Driving Blind: Long Lost Books and University Crooks
A segment at NPR outlines the fight in Texas to transform the state university system. Governor Perry and private sector elites want to make higher education in the state more affordable and efficient, while a coalition of alumni associations, state legislators, and faculty resist.
It might be dead in the Senate, but I find the legislation to amend the Fair Labor Standards Act of 1938 and allow workers to swap overtime pay for up to four weeks of paid time off per year particularly pernicious. Republicans argue that the bill provides worker flexibility, and that it forbids employer coercion—but I’m still unconvinced that if these changes were to take place workers would have MORE power rather than less.
Ryan Grim reports on how university endowments benefit from investments in Sallie Mae. Why don’t universities just cut out the middleman and start offering their own financing options (rhetorical question: I know a handful of reasons why not).
The Oxford English Dictionary wants help because, well, Alison Flood explains,
“Meanderings of Memory, by one “Nightlark”, is dated to 1852 by the OED, and appears in 51 entries for the dictionary, including “couchward”, “extemporize” and “fringy”. Veronica Hurst, the OED’s principal bibliographer, said its shadowy existence was discovered when a member of staff was working on the entry for “revirginize”, for which Meanderings of Memory is the earliest citation. The quotation taken from the book for the OED is: “Where that cosmetic … Shall e’er revirginize that brow’s abuse.” But Meanderings of Memory could not be traced in any library catalogue or database, so Hurst was contacted; she expected to track the book down within 10 minutes.”

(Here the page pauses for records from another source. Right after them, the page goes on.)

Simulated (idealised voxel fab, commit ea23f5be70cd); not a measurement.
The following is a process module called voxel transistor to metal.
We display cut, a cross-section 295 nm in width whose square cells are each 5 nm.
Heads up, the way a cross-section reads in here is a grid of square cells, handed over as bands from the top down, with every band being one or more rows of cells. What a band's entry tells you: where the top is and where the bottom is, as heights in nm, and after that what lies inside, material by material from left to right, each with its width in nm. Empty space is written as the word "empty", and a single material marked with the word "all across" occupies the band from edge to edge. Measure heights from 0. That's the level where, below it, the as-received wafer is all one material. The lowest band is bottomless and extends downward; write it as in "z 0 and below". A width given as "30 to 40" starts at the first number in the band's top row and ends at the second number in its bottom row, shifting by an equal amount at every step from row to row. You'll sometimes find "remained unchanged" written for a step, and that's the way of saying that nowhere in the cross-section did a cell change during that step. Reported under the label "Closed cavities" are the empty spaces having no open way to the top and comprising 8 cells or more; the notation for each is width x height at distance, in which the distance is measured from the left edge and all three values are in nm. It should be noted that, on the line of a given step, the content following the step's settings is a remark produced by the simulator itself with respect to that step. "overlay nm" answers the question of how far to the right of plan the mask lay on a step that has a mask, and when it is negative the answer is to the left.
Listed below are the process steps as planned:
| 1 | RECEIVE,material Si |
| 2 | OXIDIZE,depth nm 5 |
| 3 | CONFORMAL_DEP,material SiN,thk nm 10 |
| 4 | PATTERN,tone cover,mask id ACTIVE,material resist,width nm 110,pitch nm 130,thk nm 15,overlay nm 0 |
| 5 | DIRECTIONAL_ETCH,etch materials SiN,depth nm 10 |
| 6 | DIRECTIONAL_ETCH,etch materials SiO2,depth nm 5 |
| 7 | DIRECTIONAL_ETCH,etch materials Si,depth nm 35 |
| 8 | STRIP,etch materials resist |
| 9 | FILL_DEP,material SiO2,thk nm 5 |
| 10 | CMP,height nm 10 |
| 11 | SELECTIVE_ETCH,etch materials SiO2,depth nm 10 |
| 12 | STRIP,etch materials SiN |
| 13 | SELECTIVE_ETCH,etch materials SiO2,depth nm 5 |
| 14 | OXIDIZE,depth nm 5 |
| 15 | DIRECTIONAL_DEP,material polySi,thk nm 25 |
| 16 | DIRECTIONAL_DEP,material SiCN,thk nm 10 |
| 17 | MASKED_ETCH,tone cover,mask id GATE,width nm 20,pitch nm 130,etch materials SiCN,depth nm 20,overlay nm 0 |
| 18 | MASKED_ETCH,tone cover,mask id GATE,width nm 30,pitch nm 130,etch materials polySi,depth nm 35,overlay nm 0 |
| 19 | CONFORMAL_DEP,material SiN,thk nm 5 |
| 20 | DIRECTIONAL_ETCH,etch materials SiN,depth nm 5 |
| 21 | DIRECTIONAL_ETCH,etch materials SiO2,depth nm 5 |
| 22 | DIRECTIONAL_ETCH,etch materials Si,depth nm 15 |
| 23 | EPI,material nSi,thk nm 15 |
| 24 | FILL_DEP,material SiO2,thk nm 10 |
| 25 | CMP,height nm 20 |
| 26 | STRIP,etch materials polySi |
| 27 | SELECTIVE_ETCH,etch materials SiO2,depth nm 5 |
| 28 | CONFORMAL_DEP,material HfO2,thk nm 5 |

Lawrence Rosen reviews On the Muslim Question by Ann Norton. The verdict? Norton criticizes the clash of civilizations thesis but offers no alternative, “we may avoid the “clash”, but it may come at the cost of an arrangement neither community should be eager to call “civilisation.”
Tim Cushing notes the chilling of relations between EA, one of the largest video game publishers, and gun manufacturers. EA, a company with several military shooter franchises, still plans on using famous guns in its games, but will not longer pay licensing fees.
And finally, Baz Luhrmann’s adaptation of The Great Gatsby opens this weekend. Delayed for a year, and now critically and popularly panned, I’m curious to see just what has everyone so jaded. Perhaps it takes the refined sense of irresponsible indulgence only us millennial can muster to truly appreciate Luhrmann’s anachronistic spectacle. Jesse Fox at Vulture has a great rundown of everything everybody’s saying. My favorite,
“Luhrmann doesn’t just gild the lily, he spray-paints it with glow-in-the-dark sparkles.”